Nobody knows

Good morning, Friends!

Today is the first Sunday of Advent. I’m not sure it really feels like Christmas. We’ve got some decorations up. We sang our first Christmas carols this morning. But mentally and physically, most of us are still finishing up our Thanksgiving turkey.

I know a lot of people have probably been buying Christmas presents. Some people start shopping for next Christmas right after the holiday, as soon as the sales get started. In our family we usually start our Christmas shopping some time back in July.

People who are traveling for Christmas have already made reservations. People who are going to holiday concerts have already bought their tickets. It’s not like there’s a lot of surprise for any of us. The great Christmas countdown has begun!

Except that, in another way, we’re never ready for it. We’re never ready for Jesus, who is the one, true and only reason for the entire season.

What about Jesus? Are we all getting ready for him? Are we ready for Jesus to be born, here, into our world?

Are we ready to acknowledge that it’s really his world? If he’s the king, are we ready and willing to do whatever he says?

Are we ready to be kingdom embracers and kingdom adopters, or are we really kingdom evaders and kingdom deniers?

Who is this all about, anyway? Who’s this in honor of? Just asking.

One of the things which stands out in the Bible story, is that a lot of people were hoping for the Messiah to come. But they didn’t really know when it was going to happen.

They’d been waiting for hundreds of years. But nobody knew when, and nobody knew how, nobody knew where.

They were praying. They were hoping. They were longing. But where were they looking? They hadn’t a clue.

Were they looking for Christ in the palaces of power? Were they looking for Christ in the national cathedral, or on the battlefield? They truly didn’t know.

Today’s reading for the first Sunday in Advent kind of echoes that problem. What are we expecting? When is Jesus coming? What time of day or night? What do we do, while we’re waiting?

But about that day or hour no one knows, not even the angels in heaven, nor even the Son, but only the Father.

As it was in the days of Noah, so it will be at the coming of the Son of Man. For in the days before the flood, people were eating and drinking, marrying and giving in marriage, right up to the day Noah entered the ark; and they knew nothing about what would happen until the flood came and took them all away. That is how it will be at the coming of the Son of Man.

Two men will be in the field; one will be taken and the other left. Two women will be grinding grain with a hand mill; one will be taken and the other left.

Therefore keep watch, because you do not know on what day your Lord will come.

But understand this: If the owner of the house had known at what time of night the thief was coming, he would have kept watch and would not have let his house be broken into. So you also must be ready, because the Son of Man will come at an hour when you don’t expect him.

Matthew 24:36-44

In a lot of congregations around the world today, this Sunday is when they read the story of John the Baptist.

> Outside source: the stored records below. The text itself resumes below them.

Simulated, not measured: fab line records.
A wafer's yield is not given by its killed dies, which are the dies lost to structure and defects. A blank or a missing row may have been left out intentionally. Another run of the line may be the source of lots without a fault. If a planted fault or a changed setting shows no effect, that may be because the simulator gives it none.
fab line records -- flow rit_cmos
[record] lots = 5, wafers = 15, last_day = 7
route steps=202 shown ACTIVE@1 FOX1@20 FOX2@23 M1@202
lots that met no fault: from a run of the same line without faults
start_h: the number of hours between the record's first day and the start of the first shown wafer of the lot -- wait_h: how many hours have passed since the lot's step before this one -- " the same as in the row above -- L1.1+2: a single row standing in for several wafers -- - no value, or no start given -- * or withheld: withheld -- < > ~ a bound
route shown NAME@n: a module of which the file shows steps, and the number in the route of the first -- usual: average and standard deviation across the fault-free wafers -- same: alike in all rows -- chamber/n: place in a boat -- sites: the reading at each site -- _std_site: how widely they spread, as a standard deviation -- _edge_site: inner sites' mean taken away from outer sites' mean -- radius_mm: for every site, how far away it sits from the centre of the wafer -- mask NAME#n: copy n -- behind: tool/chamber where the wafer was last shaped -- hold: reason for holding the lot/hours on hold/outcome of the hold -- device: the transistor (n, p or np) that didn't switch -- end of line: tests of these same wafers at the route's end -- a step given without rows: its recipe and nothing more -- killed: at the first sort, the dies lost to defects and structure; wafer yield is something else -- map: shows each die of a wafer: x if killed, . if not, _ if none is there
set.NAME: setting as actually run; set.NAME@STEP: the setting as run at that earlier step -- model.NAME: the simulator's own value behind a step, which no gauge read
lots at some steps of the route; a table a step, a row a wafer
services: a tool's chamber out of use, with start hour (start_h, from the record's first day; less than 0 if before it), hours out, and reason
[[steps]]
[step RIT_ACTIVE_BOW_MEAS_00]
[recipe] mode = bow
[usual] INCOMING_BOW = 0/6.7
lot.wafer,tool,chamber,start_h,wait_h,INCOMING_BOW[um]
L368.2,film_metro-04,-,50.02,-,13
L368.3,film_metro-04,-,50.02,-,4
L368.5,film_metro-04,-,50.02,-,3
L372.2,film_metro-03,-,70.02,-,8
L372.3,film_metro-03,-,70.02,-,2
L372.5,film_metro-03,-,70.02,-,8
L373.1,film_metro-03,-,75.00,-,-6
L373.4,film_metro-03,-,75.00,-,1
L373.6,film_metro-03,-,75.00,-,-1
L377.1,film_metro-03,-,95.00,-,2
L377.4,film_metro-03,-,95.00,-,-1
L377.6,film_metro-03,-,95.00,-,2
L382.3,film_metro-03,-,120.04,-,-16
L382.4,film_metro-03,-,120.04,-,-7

“In those days John the Baptist appeared in the wilderness saying, “Repent! For the kingdom of heaven has come near!” This is the one of whom the prophet Isaiah spoke when he said, “The voice of one crying in the wilderness: ‘Prepare ye the way of the Lord, make straight in the desert a highway for our God. . .’”

That message, “Prepare ye the way”, is an important one. And most of us are busy preparing. We’re decorating. We’re planning parties and family celebrations. A few of us are even mailing out Christmas cards.

But are we really ready? Are we hoping and praying, not just for the holiday, but for the coming of Christ?

Jesus was born roughly two thousand years ago, give or take a little. So, he’s born already. We don’t have to literally prepare for Jesus’ birth. That was a one-time event. If Mary and Joseph were in charge of the Christmas season, they’d probably say, “Thank God we don’t have to go through all that again!”

But there’s another sense, in which every year, we feel called to prepare – for something. And we’re not quite sure what. And we’re not quite sure how. But we put an awful lot of time and energy into doing something, because we know deep in our hearts that it’s important.

What does it mean, to “prepare the way of the Lord”?

One way, I guess, would be simply to panic. Remember how Paul Revere rode through the middle of the night, yelling out, “The British are coming! The British are coming!”?

Maybe that’s how we prepare for Christmas – a bunch of panic-stricken, disorganized people, running around and making a lot of noise. Still pretty much in the dark about what’s going to happen. “Jesus is coming! Jesus is coming!”

Or maybe “being prepared” means stocking up. Fill up your freezers. Get out your snow shovel. Go and buy ice melt. Bring in the fire wood. Empty the shelves at all the stores! Prepare! Get ready!

I think by the time Christmas finally comes around, a lot of people are totally exhausted. We’ve created this non-stop, 24/7 kind of atmosphere. And Christmas really stops being fun, because we don’t take time to wait and pray. Maybe, as Christians, we need to have some kind of witness or testimony about that.

I know people who feel that Christmas means that they need to have the carpet in every room in the house cleaned. They go out and buy new furniture. They work themselves into the ground, trying to re-decorate in time for Christmas.

Other people go into Christmas party mode. Work parties, school parties, family parties, church parties, you name it!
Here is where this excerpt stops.